Trump’s Detractors, Lacking Confidence in the Voters, Turn to Prosecutors

T. Belman. As I recall, Conrad Black was a victim himself of judicial overreach and Trump came to his aid.

A vast canvas of confected legal harassment and monstrous defamation is being assembled and discharged against the 45th president.

By CONRAD BLACK, THE SUN     Monday, July 24,

The Trump-haters are now somnambulating toward the cliff. There is not and never was any serious argument against President Trump’s right to seek the presidency again except for two: proper people didn’t like him and he was going to overturn a bipartisan system in which many were very comfortable.

Behind these two objections, and neither can be argued very convincingly, a vast canvas of confected legal harassment and monstrous defamation has been assembled and discharged. Finally, all that is left is the prayerful hope that the American prosecutocracy can bring him down; the voters be damned.

As mentioned here last week, Peggy Noonan proudly stated her encapsulation of Trump-hate, after a friend’s recitation of some of his achievements as president: “He’s a bad man.” An approximately equally fervent and fluent Trump hater, but from the other side of the political spectrum, Maureen Dowd, took a similar perspective in the New York Times on Sunday: “A man is running to run the government he tried to overthrow while he was running it, even as he is running to stay ahead of the law.”

The assumption is and has always been, whether anyone actually believed it or not, that Mr. Trump is a chronic lawbreaker, almost a gangster, who is perversely motivated to reduce America to chaos. Ms. Dowd asked hopefully, “Has Trump finally run out of time. … Are those ever-loving walls really closing in this time? We were expecting (this from) the investigation into ties between Trump’s campaign and Russia and his potential obstruction of justice.”
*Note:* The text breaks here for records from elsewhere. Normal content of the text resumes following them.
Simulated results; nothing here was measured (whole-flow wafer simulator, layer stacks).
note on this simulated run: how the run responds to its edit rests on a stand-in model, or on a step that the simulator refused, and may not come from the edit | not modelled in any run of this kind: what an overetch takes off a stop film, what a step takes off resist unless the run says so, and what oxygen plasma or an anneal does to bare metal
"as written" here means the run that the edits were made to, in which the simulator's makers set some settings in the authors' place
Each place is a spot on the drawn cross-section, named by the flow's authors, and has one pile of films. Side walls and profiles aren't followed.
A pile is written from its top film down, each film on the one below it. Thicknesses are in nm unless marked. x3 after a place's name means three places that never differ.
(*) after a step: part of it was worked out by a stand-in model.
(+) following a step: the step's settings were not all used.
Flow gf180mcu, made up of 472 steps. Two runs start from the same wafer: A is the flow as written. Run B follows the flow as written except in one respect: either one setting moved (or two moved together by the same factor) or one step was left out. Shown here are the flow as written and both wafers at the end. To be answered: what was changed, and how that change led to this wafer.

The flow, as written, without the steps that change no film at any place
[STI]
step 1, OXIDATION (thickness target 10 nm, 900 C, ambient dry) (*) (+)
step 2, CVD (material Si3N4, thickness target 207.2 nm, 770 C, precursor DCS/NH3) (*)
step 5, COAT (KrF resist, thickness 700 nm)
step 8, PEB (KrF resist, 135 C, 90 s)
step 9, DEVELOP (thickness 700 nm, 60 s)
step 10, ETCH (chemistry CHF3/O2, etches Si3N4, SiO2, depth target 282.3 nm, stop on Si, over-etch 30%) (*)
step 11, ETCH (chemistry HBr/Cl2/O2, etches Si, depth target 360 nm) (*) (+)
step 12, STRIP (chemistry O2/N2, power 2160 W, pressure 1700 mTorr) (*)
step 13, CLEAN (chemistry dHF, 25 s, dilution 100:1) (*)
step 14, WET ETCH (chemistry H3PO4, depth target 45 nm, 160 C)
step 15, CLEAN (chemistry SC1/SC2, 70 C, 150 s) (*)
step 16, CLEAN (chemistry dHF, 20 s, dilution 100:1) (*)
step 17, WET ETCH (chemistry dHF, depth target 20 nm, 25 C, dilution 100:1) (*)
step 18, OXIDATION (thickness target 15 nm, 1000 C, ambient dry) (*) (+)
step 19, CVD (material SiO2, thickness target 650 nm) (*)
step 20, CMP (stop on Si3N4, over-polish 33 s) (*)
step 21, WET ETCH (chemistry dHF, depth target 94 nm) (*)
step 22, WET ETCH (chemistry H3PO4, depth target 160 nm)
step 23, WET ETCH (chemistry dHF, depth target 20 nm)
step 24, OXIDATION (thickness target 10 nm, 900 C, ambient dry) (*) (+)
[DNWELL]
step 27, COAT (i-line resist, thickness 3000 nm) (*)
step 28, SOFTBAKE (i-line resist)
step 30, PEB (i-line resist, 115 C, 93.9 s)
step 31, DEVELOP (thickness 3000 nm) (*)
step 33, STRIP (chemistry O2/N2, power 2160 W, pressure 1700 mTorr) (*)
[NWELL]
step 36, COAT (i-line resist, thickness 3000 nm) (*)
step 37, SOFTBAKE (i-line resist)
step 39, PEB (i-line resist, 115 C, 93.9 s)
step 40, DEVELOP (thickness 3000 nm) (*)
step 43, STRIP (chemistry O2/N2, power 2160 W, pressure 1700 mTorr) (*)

She overlooks the inconvenient fact that the Russian collusion argument was not only a fiction; it was a malicious defamation devised by operatives of the Clinton campaign and advanced by the directors of the FBI, CIA, NIA, and other prominent supposedly nonpolitical figures in the Justice Department, with the knowledge of President Obama, Vice President Biden, and the Clintons.

Ms. Dowd confines her lamentation to “regarding obstruction of justice, the final report [of Robert Mueller] was flaccid, waffling, legalistic” — because there was no obstruction. This is Trump-hate-speak for expressing a complete lack of interest in the fact that Mr. Trump no more colluded with Russia than Ms. Dowd and Ms. Noonan did, did not obstruct anyone, and Robert Mueller and his “dream team” of partisan “legal talent” failed to manufacture or distort enough facts and transgressions to strangle the Trump presidency.

Trump-haters, having little choice left, have decided which hill to die on: the mass production assembly line of spurious Trump indictments. Even Ms. Dowd allows that the special prosecutor ”has a Herculean task before him. He must present a persuasive narrative that Trump and his henchmen and women were determined to pull off a coup.”

There is no evidence nor any conceivable possibility that Mr. Trump had any thought of a coup. The idea that he had any thought at all of a violent overthrow of government is so fatuous that in any other circumstances except the frequent punctuation of sane political discourse by the faithful geyser of Trump-hate, any people uttering such nonsense would be urged by their friends to seek psychiatric help.

The Dowd column was a bit of a disappointment: it started out as a fiery tocsin but gradually dwindled down to the demoralized admission that “Trump ultimately might not be charged with staging an insurrection or sedition. And that would be a shame. For the first time, a president who lost an election nakedly attempted to hold onto power and override the votes of millions of Americans. If that isn’t sedition, it’s hard to figure what is.”

Here again is the admission that Trump’s enemies refuse to recognize the real point of contention. This, as I and a few others have said and written until we were almost blue in the face, is the first time in American elections when questions have been raised about the validity of millions of mailed-in ballots, in part because few of them were cast under the eyes of scrutineers in voting places.

Voting and vote counting rules were fundamentally changed especially in a number of swing states and the process of change was not enacted as the Constitution requires, by vote of the state legislatures. This is the cold Trump-hate terror that dare not speak its name: the election may indeed have been stolen.


July 26, 2023 | Comments »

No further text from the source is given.